The KSPROPERTY_SYNTH_LATENCYCLOCK property is used to query the miniport driver for the stream's current latency-clock time, which is always greater than the master-clock time.
| Get | Set | Target | Property Descriptor Type | Property Value Type |
|---|---|---|---|---|
| Yes | No | Pin | KSNODEPROPERTY | ULONGLONG |
The property value (operation data) is of type ULONGLONG and represents the synthesizer's current latency time. This time is specified relative to the master clock and expressed in 100-nanosecond units.
A KSPROPERTY_SYNTH_LATENCYCLOCK property request returns STATUS_SUCCESS to indicate that it has completed successfully. Otherwise, the request returns an appropriate error status code. The following table shows some of the possible error codes.
| Status Code | Meaning |
|---|---|
| STATUS_BUFFER_TOO_SMALL | The buffer was too small to complete the operation. |
| STATUS_UNSUCCESSFUL | The operation did not complete successfully. |
| STATUS_INVALID_DEVICE_REQUEST | The operation is invalid for this device. |
Declared in dmusprop.h. Include dmusprop.h.
Latency clocks are typically used to synchronize audio output streams among multiple devices.
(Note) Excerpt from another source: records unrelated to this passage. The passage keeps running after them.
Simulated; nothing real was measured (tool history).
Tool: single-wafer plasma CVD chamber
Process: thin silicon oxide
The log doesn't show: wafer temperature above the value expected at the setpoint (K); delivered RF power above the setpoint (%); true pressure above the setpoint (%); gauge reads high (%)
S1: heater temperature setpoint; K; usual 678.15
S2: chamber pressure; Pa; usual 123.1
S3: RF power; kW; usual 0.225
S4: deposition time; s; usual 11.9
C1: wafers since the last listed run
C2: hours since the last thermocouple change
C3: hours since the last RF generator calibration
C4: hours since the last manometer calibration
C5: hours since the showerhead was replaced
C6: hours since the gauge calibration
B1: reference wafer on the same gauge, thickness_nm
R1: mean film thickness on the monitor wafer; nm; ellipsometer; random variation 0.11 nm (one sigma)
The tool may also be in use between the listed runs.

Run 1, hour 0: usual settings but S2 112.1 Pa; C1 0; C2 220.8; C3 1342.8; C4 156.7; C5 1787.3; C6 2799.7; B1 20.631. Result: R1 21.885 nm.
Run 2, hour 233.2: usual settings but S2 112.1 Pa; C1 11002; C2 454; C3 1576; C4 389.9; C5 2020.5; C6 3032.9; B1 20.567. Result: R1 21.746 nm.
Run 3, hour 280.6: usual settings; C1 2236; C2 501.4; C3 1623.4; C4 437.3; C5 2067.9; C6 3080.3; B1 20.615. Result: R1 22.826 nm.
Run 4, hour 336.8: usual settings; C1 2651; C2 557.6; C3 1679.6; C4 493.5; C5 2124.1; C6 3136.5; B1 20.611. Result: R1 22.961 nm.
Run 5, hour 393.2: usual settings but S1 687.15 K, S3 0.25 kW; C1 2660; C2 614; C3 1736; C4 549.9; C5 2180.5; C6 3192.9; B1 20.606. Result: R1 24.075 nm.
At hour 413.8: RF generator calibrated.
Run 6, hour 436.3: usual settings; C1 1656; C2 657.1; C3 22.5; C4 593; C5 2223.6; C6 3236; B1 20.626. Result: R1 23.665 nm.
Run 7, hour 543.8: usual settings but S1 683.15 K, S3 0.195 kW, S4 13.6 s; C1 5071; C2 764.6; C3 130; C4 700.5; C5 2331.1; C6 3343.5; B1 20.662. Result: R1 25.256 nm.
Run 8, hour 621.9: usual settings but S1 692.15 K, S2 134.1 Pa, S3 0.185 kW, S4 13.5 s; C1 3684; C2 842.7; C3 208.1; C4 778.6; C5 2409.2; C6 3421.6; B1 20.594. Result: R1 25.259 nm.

A KSPROPERTY_SYNTH_LATENCYCLOCK get-property request should return a latency-clock time that equals the current master-clock time, plus the minimum guaranteed latency of the audio filter that the stream passes through. An application program that schedules audio data to be played earlier than the current latency-clock time risks having the data played late.